Not everyone, however, is so certain of the undesirability of autonomous killer robots.

Paul Scharre, who heads a programme on ethical autonomy at the Center for a New American Security presents a comparison with Lockheed Martin’s long-range anti-ship missile. The LRASM, in the event it loses contact with its human operators, can still search the seas to find a target to attack.

“It sounds simple to say things like: ‘Machines should not make life-or-death decisions.’ But what does it mean to make a decision?” Scharre asks. “Is my Roomba making a decision when it bounces off the couch and wanders around? Is a land mine making a decision? Does a torpedo make a decision?”

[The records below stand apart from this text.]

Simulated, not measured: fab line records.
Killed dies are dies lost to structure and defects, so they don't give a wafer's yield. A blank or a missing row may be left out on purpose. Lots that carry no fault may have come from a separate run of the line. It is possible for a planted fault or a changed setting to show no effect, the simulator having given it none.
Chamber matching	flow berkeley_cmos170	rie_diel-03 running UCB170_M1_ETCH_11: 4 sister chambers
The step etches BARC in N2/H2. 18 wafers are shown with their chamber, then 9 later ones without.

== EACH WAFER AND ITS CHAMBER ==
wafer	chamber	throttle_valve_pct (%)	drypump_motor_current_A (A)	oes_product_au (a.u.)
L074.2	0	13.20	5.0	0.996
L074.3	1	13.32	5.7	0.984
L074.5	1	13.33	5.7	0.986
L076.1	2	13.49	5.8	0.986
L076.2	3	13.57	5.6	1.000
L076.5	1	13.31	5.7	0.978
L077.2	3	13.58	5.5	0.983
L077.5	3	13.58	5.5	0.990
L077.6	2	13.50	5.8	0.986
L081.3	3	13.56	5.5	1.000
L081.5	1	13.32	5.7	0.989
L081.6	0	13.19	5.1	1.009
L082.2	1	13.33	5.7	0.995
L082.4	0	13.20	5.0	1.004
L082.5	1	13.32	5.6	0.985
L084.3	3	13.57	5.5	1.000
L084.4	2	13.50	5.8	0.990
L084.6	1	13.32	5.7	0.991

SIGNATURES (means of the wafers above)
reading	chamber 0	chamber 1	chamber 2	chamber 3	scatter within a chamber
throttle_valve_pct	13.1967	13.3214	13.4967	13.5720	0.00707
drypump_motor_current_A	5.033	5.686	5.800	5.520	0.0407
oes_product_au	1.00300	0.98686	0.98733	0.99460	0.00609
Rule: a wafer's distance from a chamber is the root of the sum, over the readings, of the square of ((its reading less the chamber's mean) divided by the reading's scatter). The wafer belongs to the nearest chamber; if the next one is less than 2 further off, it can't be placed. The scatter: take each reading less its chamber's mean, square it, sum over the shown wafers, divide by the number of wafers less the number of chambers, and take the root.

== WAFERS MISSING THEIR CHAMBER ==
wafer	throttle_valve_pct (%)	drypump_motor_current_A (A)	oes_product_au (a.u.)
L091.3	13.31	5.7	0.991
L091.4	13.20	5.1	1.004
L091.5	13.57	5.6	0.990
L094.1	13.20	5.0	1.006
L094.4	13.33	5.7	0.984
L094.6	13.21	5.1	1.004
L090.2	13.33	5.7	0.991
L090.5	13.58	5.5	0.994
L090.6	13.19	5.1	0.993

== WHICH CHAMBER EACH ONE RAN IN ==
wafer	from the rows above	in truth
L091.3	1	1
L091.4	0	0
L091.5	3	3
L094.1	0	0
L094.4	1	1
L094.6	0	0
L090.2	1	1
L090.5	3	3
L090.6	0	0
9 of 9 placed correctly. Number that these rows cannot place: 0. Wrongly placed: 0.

But robot ethics can be even more complicated than that, argues Ron Arkin, a roboethicist at Georgia Tech. He says the potential benefits of these machines could outweigh the bad.

“They can assume far more risk on behalf of a noncombatant than any human being in their right mind would,” he says. “They can potentially have better sensors to cut through the fog of war. They can be designed without emotion — such as anger, fear, frustration — which causes human beings, unfortunately, to err.”

While this future is still a distant possibility, one day robots could become a precision-guided weapon of sorts. A robot could take out snipers in a hostile environment without risking the lives of soldiers, which could save many innocent lives. Too many innocent lives are lost in war, Arkin says, and “We need to do something about that … technology affords one way to do that and we should not let science fiction cloud our judgment in terms of moving forward.”

Arkin argues that killer robots could one day become so precise it could be unethical not to use them.